James Madison Papers

Compensation of the President and Vice-President, [7 February] 1793

Compensation of the President and Vice-President

[7 February 1793]

The House took up “the bill fixing the compensation of the President and Vice President of the United States.” Mercer moved to amend the bill by placing on it a four-year time limit to ensure the dependence of the executive upon the legislative branch. Livermore and Gerry opposed the amendment.

Mr. Madison said, that the independence of the executive with regard to the legislative, as contemplated by the constitution, went no further, than as it prevented the legislature from changing the salary of the supreme executive magistrate during the time of his election. The motion, he conceived, in no manner infringed on this part of the constitution, either on its letter or on its spirit.

The salary hitherto allowed the supreme magistrate he did not look upon as ever having been fixed by a proper and equal representation. He did not conceive that the former legislature, tho’ organized agreeably to the constitution, could be considered in that light, it was necessarily but an imperfect representation. From this consideration he wished the succeeding house, who would really represent the will of the people, as unshackled as the present house is, when they come to fix the compensation of the President and Vice President.

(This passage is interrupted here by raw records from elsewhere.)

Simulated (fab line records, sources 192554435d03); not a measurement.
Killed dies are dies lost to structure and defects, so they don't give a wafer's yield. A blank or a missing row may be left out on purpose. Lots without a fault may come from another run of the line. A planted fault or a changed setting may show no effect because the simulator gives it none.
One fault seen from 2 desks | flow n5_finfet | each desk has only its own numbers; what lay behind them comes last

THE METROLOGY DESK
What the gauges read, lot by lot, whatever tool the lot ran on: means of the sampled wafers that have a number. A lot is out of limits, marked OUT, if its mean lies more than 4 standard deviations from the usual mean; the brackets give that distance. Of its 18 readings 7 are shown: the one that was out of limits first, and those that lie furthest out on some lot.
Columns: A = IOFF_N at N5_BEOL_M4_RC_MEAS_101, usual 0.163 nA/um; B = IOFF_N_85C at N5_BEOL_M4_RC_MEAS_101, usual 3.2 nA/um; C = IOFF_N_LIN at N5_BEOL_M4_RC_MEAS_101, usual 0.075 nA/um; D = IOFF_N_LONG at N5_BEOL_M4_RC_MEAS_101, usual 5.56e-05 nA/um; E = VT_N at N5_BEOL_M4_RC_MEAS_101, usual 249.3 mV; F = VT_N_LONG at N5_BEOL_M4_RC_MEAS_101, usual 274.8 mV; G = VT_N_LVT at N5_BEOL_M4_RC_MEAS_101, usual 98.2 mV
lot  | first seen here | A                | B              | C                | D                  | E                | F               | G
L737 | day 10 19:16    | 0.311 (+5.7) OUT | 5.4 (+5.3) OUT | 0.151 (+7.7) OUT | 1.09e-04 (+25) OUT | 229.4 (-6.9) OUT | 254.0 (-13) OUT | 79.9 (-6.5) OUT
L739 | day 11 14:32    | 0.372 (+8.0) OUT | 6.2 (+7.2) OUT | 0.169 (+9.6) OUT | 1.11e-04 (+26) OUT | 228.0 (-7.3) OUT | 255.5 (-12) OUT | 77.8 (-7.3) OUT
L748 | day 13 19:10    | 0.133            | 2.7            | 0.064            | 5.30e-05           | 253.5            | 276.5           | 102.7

The experience which the present President will have had of the expence necessary to support, with propriety, the duties and dignity of the office will be a sure guide to a future legislature when they come to affix a permanent salary to the office.1

General Advertiser, 9 Feb. 1793.

1After further debate, JM voted with the minority when the House defeated Mercer’s amendment. On 8 Feb. the House passed the bill, which Washington signed on 18 Feb. (Annals of Congress description begins Debates and Proceedings in the Congress of the United States, 1789–1824 (42 vols.; Washington, 1834–56). description ends , 2d Cong., 2d sess., 866–67; U.S. Statutes at Large description begins The Public Statutes at Large of the United States of America … (17 vols.; Boston, 1848–73). description ends , I, 318).